By Arthur Herman
Friday, December 23, 2022
On Wednesday Ukrainian President Volodymyr Zelensky made
an impassioned plea to Congress and America to continue providing support in
general—and military aid in particular—for his country’s defense against
Russia’s invasion. Congress and the administration look ready to answer that
plea to the tune of $45 billion in the latest omnibus bill.
Skeptics are quick to say that’s money America’s heavily
indebted federal government can’t afford to spend. In fact, it’s money the U.S.
can’t afford not to spend. America has a clear national
interest in preventing a Russian victory in Ukraine, but keeping the young
democracy armed also ensures that the American defense industrial base keeps
our own military armed and ready.
The war in Ukraine has been a crucial stress test for our
defense industrial base, which has been in the doldrums since the end of the
Cold War. The war on terror made few demands on that base’s ability to
manufacture conventional arms like tanks, artillery, and missiles. Enthusiasts
(including myself) stressed the importance of investing in next-generation
systems as the key to victory in future wars. That meant billions for new
technologies like autonomous systems or drones, directed-energy weapons,
hypersonics, and artificial intelligence.
Now the threat of a major conventional conflict with
China over Taiwan—or a wider war between Russia and NATO—looms large. A revived
defense manufacturing base supporting Ukraine will be critical for our own
ability to defer antagonists and protect our interests elsewhere.
Something like this happened just before World War II,
when the U.S. committed itself to supporting Great Britain against Nazi Germany
with Lend-Lease and other programs. Allowing American firms to build planes,
tanks, machine guns, and ships to keep Britain fighting created a productive
defense industry almost from scratch, one that was ready to arm our military
when Pearl Harbor came and we found ourselves in a two-front global war.

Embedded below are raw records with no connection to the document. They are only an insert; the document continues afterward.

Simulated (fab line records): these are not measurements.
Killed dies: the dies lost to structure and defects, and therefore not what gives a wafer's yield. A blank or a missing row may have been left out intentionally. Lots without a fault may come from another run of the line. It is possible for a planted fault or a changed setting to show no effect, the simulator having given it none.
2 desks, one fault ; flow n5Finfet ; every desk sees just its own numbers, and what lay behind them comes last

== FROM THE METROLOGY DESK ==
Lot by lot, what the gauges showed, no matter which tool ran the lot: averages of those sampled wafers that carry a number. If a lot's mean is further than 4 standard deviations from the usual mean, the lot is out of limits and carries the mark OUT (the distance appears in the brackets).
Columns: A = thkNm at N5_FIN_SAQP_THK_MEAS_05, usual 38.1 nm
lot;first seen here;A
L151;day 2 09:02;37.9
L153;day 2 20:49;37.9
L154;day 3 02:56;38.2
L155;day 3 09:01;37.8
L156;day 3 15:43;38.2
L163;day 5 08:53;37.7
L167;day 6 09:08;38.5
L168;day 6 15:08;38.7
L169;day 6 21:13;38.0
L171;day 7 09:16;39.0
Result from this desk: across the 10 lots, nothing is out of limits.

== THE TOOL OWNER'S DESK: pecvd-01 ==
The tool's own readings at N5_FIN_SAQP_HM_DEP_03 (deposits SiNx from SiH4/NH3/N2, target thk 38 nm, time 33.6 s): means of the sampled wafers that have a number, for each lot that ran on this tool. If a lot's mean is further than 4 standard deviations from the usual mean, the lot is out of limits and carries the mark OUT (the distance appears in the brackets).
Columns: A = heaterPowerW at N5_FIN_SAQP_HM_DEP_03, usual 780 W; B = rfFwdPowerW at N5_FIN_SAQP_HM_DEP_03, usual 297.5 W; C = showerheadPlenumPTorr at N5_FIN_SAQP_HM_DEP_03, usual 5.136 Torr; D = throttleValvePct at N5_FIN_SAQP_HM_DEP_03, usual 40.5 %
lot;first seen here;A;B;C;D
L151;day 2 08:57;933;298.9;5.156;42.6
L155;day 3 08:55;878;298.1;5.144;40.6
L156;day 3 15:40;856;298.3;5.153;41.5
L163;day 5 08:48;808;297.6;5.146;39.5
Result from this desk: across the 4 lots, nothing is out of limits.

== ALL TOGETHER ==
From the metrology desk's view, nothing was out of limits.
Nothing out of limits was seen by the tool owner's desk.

In Ukraine’s case, the scale of the support is beyond
anything that our defense industry has had to face in decades. America has
committed more than 104 million rounds of small-arms ammunition, at least 1
million rounds of 155-millimeter artillery shells, 8,500 Javelin anti-armor
missiles, 46,000 other anti-tank weapons, more than 1,600 Stinger anti-aircraft
missiles, and 1,200 Humvees, according to the Pentagon’s own
count.
These are also the weapons that will be critical for our
own defense in conventional conflicts.
A good example is the FIM-92 Stinger, the portable,
shoulder-fired anti-aircraft missile that we’ve been sending to Ukraine, where
Ukrainians have effectively downed Russian drones and helicopters.
Prior to Putin’s invasion, the Pentagon hadn’t planned to
replenish its own stockpile of Stingers until the 2030s. Now, the weapon’s
maker Raytheon is struggling to get the parts and workers it needs to satisfy
surging demand. Raytheon’s chief executive told the New
York Times, “we went through six years of Stingers in 10 months. It will
take us multiple years to restock and replenish.” This means the Pentagon and
Raytheon have to tackle the tough supply chain and logistics problems now,
instead of when America has a full-blown conflict to deal with.
Raytheon also produces the Javelin missile jointly with
Lockheed Martin. Usually the defense giants make 2,100 Javelins a year, but
that’s only 25 percent of what the Ukrainians have used since war broke out in
February. In September the Pentagon gave the companies a $311 million contract
to ramp up production and fill their empty shelves.
It’s the same story down the munitions line—from guided
multiple launch rocket systems and Hellfire missiles to ammunition plants in
places like Scranton, Pennsylvania, and Kingsport, Tennessee, which are getting
$678 million in preauthorization funds to ramp up production. BAE Systems was
about to shut down its production line for M777 howitzers until the Pentagon
called.
All in all the Pentagon has awarded $6 billion to
military contractors to resupply these and other items sent to Ukraine—for the
Ukrainians, of course, but eventually also for us.
All this reflects the realization that the government has
to rebuild our industrial capacity for our military and create a defense
production system more like the one we enjoyed in World War II and the Cold
War, one that can either surge or stockpile things like munitions beyond
immediate needs.
That’s why Congress moved this year to give the Defense Department
more authority to make multi-year spending commitments for certain weapons
systems and shipbuilding operations, and it’s why it created a new blue-ribbon
commission to look over the entire system by which the Pentagon allocates the
money Congress gives to support its services and operations and to recommend
reforms.
The key is to absorb the lesson we learned in World War
II: By arming allies to fight the wars we don’t have to, we also increase our
own readiness to fight wars that inevitably come our way.